The train didn’t go very fast. We we're ambling along and the engine kept breaking down. All the passengers we’re cursing in Tamil. A Tamil cursing is a treat for the chuckle muscles; a sound like a ripple of diarrhoea. But they had good reason to curse; the delay had thrown a spanner in their plans. But for one passenger; the man with no plan, the delay was an unexpected luxury - an opportune moment to see ‘track-life’ up close and personnel – with a magnifying glass. Train tracks attract colonies of people very much like shit attracts flies. These people (god knows where they come from) then proceed to build pokey little dwellings next to the tracks with ruddy walls and tarpaulin roofs. A whole economy subsists along the track – an economy fueled by the train passengers. When people travel they’re usually flushed with cash and more importantly, they're less frugal then normal. Almost as if travel releases them from some invisible force - we've all experienced it. A behavioural trait exploited by airport departure lounges and the dreaded Duty-Free cash blotters. For the families living along the track this is a blessing and their life-line; an artery.

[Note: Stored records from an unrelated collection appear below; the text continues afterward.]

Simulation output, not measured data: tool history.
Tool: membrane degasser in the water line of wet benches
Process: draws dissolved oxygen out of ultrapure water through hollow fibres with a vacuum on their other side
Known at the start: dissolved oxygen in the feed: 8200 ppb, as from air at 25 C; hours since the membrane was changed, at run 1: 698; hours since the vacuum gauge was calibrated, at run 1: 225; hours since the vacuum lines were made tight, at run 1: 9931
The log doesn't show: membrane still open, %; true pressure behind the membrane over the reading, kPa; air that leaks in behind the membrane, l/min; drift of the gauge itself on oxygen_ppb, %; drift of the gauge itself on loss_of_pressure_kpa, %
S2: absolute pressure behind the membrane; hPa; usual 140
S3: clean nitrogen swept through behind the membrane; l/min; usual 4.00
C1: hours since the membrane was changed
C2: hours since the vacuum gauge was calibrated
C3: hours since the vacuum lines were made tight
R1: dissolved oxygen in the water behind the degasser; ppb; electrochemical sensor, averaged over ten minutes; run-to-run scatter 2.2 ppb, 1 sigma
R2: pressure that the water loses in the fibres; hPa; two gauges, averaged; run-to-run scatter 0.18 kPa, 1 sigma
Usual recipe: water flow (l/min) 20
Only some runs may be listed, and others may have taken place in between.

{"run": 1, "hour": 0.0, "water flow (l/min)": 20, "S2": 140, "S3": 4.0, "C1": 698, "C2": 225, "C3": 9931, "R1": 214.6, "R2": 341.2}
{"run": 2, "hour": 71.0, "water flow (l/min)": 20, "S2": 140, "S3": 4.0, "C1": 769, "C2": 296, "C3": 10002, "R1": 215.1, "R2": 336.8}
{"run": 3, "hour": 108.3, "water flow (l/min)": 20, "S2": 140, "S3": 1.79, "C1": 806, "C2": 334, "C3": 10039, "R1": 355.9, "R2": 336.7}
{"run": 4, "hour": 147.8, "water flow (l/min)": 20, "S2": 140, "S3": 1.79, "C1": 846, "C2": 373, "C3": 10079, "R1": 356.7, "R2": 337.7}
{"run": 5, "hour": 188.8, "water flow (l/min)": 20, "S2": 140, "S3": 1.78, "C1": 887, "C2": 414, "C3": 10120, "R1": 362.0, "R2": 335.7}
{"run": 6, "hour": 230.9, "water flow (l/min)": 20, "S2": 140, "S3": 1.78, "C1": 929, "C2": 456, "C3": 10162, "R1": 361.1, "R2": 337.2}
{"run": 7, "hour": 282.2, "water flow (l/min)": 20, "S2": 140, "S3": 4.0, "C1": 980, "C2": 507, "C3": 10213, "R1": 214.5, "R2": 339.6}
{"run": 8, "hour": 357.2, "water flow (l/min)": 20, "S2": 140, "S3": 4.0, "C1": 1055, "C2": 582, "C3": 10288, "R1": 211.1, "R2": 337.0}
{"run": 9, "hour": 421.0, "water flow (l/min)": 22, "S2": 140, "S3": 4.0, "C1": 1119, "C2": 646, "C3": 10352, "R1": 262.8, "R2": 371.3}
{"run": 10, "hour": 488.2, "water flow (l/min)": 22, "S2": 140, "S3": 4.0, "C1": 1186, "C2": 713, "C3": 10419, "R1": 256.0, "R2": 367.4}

It got me thinking about grander stuff. Life (you, me, bugs, aliens from Mars) will make a living wherever a living can be got. You can go to the most inhospitable deserts in the world and still find that you are not alone. Someone else got their first; like for example the obstinate weeds with tufts sprouting through a dune crack. There’s life eeking out an existence miles below our feet; feeding off nutrients from the rock surface and powered by the earths geothermal heat. Human life is no different. We're all trying to make a living and there is a living to be made off railway passengers.
I looked out the window and saw the strangest sight - children, girls and boys, the younger one's naked, the older one's wearing loin cloths with stubby noses, we're leaping off the train carriages carrying pitchers of water. On every station they'd rush in and grab water from the sink in the toilet compartment. Then there we’re the people crouched all along the railway line outside. At first I thought they we’re simply squatting and watching the train go by. But then I realized that they we’re shitting. All we’re facing the train, squatting, with their lungi’s covering their privy members, shitting unhurriedly, fouling the tracks. One curious group, a man, a boy and a pig we’re in a row – each shitting in his own way. There we’re some more dignified folk though: one fat man, clearly of professional high-brow stature, was squatted at a greater distance from the train, an umbrella was held up by his manservant and he had a newspaper on his knees – shitting.
There’s something fascinating about public shit holes. In Tibet, they have outdoor communal shit houses like pubs. These are nothing but a row of holes in the ground which you squat over (struggling to hold your balance) whilst your ass is whipped by the icy winds warmed by the Tibetan plateau. The experience is rendered more comic by the fact that you can chat to your neighbour (shit mate), perhaps discussing the price of bread, your favourite brand of toilet paper or the wind-chill factor.
I don’t know about you but for me toilet business is a deeply personnel ‘business’ – in fact if you think about it, it is the most personnel thing we do. Even more personnel then sex – which involves a willing partner. The anthropology of communal shitting is quite fascinating. Perhaps one day in Tibet, whilst straddling a shit hole, I’ll write a paper on the subject.
When I look back to that sultry train cabin though, I remember feeling mildly disconcerted and intimidated by the shit stirrers outside on the tracks all smiling at me; its not pleasant to be smiled at by serial defecators - or maybe they we’re grimacing? Bloody turd world.